Post Tool

Solr includes a simple command line tool for POSTing various types of content to a Solr server that is part of the bin/solr CLI.

This tool is meant for use by new users exploring Solr’s capabilities, and is not intended as a robust solution to be used for indexing documents into production systems.
You may be familiar with SimplePostTool and the bin/post Unix shell script. While this is still available, it is deprecated and will be removed in Solr 10.

To run it, open a window and enter:

$ bin/solr post -url http://localhost:8983/gettingstarted/update example/films/films.json

This will contact the server at localhost:8983. The --help (or simply -h) option will output information on its usage (i.e., bin/solr post -h).

Using the bin/solr post Tool

You must either specify url that is the full path to the update handler or provide a c collection/core name when using bin/solr post.

This specifies the same target collection: -url http://localhost:8983/gettingstarted/update or -c gettingstarted.
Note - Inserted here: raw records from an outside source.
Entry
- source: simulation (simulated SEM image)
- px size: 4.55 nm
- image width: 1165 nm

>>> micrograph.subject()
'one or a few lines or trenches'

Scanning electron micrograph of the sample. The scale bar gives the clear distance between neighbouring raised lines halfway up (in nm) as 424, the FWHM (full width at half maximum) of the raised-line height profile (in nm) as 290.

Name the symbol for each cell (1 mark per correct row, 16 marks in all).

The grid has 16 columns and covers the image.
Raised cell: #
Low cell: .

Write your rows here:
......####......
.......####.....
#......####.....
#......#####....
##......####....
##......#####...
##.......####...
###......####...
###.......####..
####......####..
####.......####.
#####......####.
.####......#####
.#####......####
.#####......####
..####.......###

The basic usage of bin/solr post is:

usage: post
 -c,--name <NAME>                                 Name of the collection.
 -d,--delay <delay>                               If recursive then delay
                                                  will be the wait time
                                                  between posts.  default:
                                                  10 for web, 0 for files
    --dry-run                                     Performs a dry run of
                                                  the posting process
                                                  without actually sending
                                                  documents to Solr.  Only
                                                  works with files mode.
 -f,--format                                      sends application/json
                                                  content as Solr commands
                                                  to /update instead of
                                                  /update/json/docs.
 -ft,--filetypes <<type>[,<type>,...]>            default:
                                                  xml,json,jsonl,csv,pdf,d
                                                  oc,docx,ppt,pptx,xls,xls
                                                  x,odt,odp,ods,ott,otp,ot
                                                  s,rtf,htm,html,txt,log
 -h,--help                                        Print this message.
    --mode <mode>                                 Which mode the Post tool
                                                  is running in, 'files'
                                                  crawls local directory,
                                                  'web' crawls website,
                                                  'args' processes input
                                                  args, and 'stdin' reads
                                                  a command from standard
                                                  in. default: files.
 -o,--optimize                                    Issue an optimize at end
                                                  of posting documents.
    --out                                         sends Solr response
                                                  outputs to console.
 -p,--params <<key>=<value>[&<key>=<value>...]>   values must be
                                                  URL-encoded; these pass
                                                  through to Solr update
                                                  request.
 -r,--recursive <recursive>                       For web crawl, how deep
                                                  to go. default: 1
    --skip-commit                                 Do not 'commit', and
                                                  thus changes won't be
                                                  visible till a commit
                                                  occurs.
 -t,--type <content-type>                         Specify a specific
                                                  mimetype to use, such as
                                                  application/json.
 -u,--credentials <credentials>                   Credentials in the
                                                  format
                                                  username:password.
                                                  Example: --credentials
                                                  solr:SolrRocks
 -url,--solr-update-url <UPDATEURL>               Solr Update URL, the
                                                  full url to the update
                                                  handler, including the
                                                  /update.
 -v,--verbose                                     Enable more verbose
                                                  command output.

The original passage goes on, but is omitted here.